A couple months ago, I received my copy of the New Oxford Shakespeare, which had gotten quite a bit of press attention a couple months before its release, due mainly to the editors' decision to include "co-authors" (Marlowe, Peele, etc.) along with Shakespeare's name on several plays.
I've been digging into the NOS here and there over the past couple months since I received my copy, and even though I am impressed with the scope of the work, it's not my favorite edition of the Complete Works. I think the Norton Shakespeare far surpasses the New Oxford, as far as annotated editions go. The introductions to the plays in the Norton are very well written essays on the plays. Meanwhile, the Oxford editors chose in this edition to present collections of quotes to introduce each play, so each play comes with what the editors call a "bricolage," that shows a glimpse of the spectrum of criticism on the plays. An interesting feature, but not as satisfying for this reader as a well written essay.

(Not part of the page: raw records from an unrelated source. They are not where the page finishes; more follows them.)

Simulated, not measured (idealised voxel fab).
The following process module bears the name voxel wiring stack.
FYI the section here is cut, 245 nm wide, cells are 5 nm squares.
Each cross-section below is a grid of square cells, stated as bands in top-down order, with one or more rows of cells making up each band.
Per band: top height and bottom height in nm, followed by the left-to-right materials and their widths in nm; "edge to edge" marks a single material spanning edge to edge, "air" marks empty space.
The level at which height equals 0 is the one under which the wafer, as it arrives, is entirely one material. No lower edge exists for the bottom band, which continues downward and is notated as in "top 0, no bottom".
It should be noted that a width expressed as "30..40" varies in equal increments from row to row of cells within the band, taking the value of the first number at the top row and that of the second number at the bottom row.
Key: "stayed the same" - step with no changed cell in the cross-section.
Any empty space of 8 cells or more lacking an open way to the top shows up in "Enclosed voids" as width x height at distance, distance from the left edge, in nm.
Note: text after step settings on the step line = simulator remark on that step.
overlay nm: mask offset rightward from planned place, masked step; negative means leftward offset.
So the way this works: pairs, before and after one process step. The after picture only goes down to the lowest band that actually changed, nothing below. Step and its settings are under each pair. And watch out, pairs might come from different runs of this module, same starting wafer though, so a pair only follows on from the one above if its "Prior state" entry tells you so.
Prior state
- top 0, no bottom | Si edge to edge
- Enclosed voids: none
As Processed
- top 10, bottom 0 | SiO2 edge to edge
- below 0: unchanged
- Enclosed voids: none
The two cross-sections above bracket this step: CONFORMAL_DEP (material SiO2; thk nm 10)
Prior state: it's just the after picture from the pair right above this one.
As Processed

The oddest feature to my way of thinking is the introduction of Performance Notes, which present options for possible actions or attitudes to accompany certain lines. For example, "Hamlet might speak his first words aside to himself, to the audience, in the hearing of all, or directly, and only, to the King..." As interesting as some of these suggestions may be, I hardly think that they are comprehensive in any way; surely one of the great things about acting Shakespeare throughout history has been the almost infinite variety in the way different actors can approach characters and gestures. For an editor to simply pick two or three of his/her favorite line readings strikes me as interesting, but fairly useless.
I'm not completely disappointed by the NOS, mind you. I just think it doesn't quite compare to the Norton, or Bevington's Complete Works. If anyone else has encountered the NOS, I'd love to hear your thoughts!